AFTER the death of Antinous in October 130 AD, grief-stricken Hadrian continued his journey up the Nile to Upper Egypt.
Hadrian returned downstream in the Spring of 131 AD, stopping at Antinoopolis to review the progress of the new city. During a nocturnal ceremony the mummified body of Antinous was brought into the new temple called the Antinoeon still under construction and the ceremony known as the Opening of the Mouth was performed.
The immortal spirit of Antinous was enabled to receive the offerings left by worshippers in his temples everywhere in the world. The body of Antinous was returned to his boat-shaped coffin and carried onto the ship for return to Rome.
Hadrian arrived at the city of Oxyrhynchus, about halfway to Alexandria, at about the March Equinox. The city was located on a canal that flows from the Nile to lake Moeris in the East.

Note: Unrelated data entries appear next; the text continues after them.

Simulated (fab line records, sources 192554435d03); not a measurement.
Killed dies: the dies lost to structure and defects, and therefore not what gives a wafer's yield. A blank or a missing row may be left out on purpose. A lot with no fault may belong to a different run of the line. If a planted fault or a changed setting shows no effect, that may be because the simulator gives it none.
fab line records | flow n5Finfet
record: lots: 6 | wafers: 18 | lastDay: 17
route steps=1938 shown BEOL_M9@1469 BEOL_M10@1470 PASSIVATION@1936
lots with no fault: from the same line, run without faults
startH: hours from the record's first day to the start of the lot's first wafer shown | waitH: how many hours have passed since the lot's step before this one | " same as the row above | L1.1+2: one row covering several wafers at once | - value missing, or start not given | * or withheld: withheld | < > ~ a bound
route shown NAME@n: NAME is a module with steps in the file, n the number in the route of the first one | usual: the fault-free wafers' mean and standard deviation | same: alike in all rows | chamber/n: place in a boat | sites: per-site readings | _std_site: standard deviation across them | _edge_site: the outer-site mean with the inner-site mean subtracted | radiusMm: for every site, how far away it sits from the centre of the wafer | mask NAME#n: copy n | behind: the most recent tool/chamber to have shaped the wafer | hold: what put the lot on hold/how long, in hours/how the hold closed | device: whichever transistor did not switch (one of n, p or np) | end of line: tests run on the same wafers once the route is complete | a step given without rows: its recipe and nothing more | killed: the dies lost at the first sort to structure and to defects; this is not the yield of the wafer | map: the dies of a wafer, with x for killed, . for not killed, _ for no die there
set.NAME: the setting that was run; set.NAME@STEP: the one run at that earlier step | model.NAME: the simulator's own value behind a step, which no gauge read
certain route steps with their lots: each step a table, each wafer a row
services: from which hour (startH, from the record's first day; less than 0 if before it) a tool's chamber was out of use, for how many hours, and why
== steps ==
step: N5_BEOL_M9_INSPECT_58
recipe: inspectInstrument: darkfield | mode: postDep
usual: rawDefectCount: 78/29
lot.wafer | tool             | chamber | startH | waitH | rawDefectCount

The city may have originally been dedicated to Seth as it was the gateway to the desert Oases, but was later dedicated to Osiris because after his dismemberment, this where the penis of Osiris was eaten by a fish and was the only part of his body not recovered by Isis, who then created a magical phallus to take its place.
The elephant-nosed fish is called Oxyrhynchus or sharp-nosed by the Greeks and is the sacred animal of the city. During the Ptolemaic era it was home to a large population of Greeks and was the third largest city in Egypt.
Thousands of papyrus fragments were unearthed on the site, including many important documents about Antinous and the citizens of Antinoopolis, such the Diocletian poem, the cult calendar, Aurelius Horion named as the convener of the Antinous games and the fragments of the Lion Hunt by Pancrates.
Hadrian's arrival was greeted with celebration by the Greek population, many of whom would soon become the first citizens of Antinoopolis. In the year 205CE renovation work was ordered to restore the Baths, or Hadrianon Thermon which were built during Hadrian’s visit, among other projects.
The papyri fragments remind us of how easily knowledge can be lost, and so we remember the city of Oxyrhynchus, where the sharp-nosed fish consumed the sacred phallus of Osiris, because it was here that so many of our Antinous documents were found, where a temple of Antinous once stood and where his sacred games were celebrated.